Stories of Islamic cruelty are coming out of Timbuktu following the French liberation of that city just days ago. The Islamic militants imposed a strict brand of sharia justice on the city's inhabitants, arresting many, stoning some, and whipping others.

Highlights

By Catholic Online (NEWS CONSORTIUM)
Catholic Online (https://www.catholic.org)
2/7/2013 (1 decade ago)

Published in Africa

Keywords: Islam, Shaira, law, muslim, militant, Mali, terrorists, hard-liners, intervention, France

LOS ANGELES, CA (Catholic Online) - The Daily Mail featured an article about a young woman who was severely beaten for seeing a man who was not her husband. Although the couple violated no local social mores, their encounters were forbidden under sharia Islam.

Slalaka Djike, 24, was and hopefully still is, an outgoing young woman who worked in the public market, spending her small income to buy clothing and makeup, and to have her hair done. She was cheerful and flirtatious, so when a man called her by mistake,  she struck up a conversation with him and before long, a romance developed.

The man, who she did not name to protect him from Islamists, was already married, however that is not a taboo in that region where a man may have up to four wives.

Their romance blossomed in the days just before the arrival of separatists who wanted to carve out a separate, Islamic state for themselves. A few days after the rebels passed through the city, Islamic militants arrived. These conquers were different.

Whereas the rebels were intent on fighting government soldiers, the Islamists flew the flag of Ansar Dine, an al-Qaeda affiliated organization. Their fighters proceeded to impose sharia law on the city, compelling the women to wear black burqas, something unheard of in the African state where women have long worn vibrant colors and fashionable clothing.

They also forbade men from seeing women to whom they were not married.

Salaka and her boyfriend realized they faced grave danger when news spread the militants had stoned a couple who were living together out of wedlock and had children.

Soon, the couple was meeting in secret and for only short periods of time, but eventually they were caught. Although he boyfriend managed to escape on a motorcycle, Salaka was arrested.

For several days she was held in a special jail established for women. She was sentenced to 95 lashes, a punishment the Daily Mail explained was harsh, even by sharia standards.

The article details her experience:

"They took her to the market at noon on Jan. 4, the same place where she bought the beef for the brochettes she sold and the flour used to make her mother's flatbread. She recognized the meat sellers. One of them used his phone to record what happened next.

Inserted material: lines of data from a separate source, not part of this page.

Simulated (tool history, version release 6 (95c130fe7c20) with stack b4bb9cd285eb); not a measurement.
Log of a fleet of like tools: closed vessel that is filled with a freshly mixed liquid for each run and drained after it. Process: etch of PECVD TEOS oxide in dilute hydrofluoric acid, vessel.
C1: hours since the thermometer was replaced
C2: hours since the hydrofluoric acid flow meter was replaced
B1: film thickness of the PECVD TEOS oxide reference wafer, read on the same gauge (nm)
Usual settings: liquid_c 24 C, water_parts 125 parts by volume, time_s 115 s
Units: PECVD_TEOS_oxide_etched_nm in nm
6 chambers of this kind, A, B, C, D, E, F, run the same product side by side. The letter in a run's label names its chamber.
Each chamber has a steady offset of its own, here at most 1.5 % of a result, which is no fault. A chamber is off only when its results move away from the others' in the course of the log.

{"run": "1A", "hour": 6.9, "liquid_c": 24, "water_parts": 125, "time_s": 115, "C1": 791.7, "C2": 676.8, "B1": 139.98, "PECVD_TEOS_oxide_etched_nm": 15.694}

The police made her kneel in a traffic circle. They covered her in a gauze-like shroud. They told her to remove her dress, leaving only the thin fabric to protect her skin from the whip. Curious children jostled for a better view.

What they did to her was witnessed by dozens of people in Timbuktu, and can still be heard on the meat seller's cell phone.

The executor announced Salaka's crime and her punishment. Then he began flogging her with a switch made from the branch of a tree. Her high-pitched cries are contorted with pain. You can hear the slap of the whip. You can hear her labored breathing.

They hit her so hard and for so long that at one point she wasn't sure if the veil had fallen off. She could feel the blood seeping through.

When it was over, they told her that if they ever saw her with a man again, they would kill her."

After the flogging she was sent home. Minutes after arriving there, her boyfriend called, having fled to the capital, part of a swelling refugee population of nearly 400,000 people by some estimates.

He promised to marry her and apologized for her capture.

Salaka is now widely recognized because her punishment was public and a shopkeeper recorded the event with his cell phone. Even now, she remains at home for fear the militants will return and punish her again. Next time, the warned, she would be killed.

Fortunately, the militants have been beaten back, for now, with the aid of French forces. Many Malians are happy to be liberated, finding that conversion by the sword leaves much to be desired.

Although freedom is returning to Timbuktu, it is difficult to imagine what smaller towns and communities in the north must be suffering as Islamist hard-liners hold tightly to power in those regions.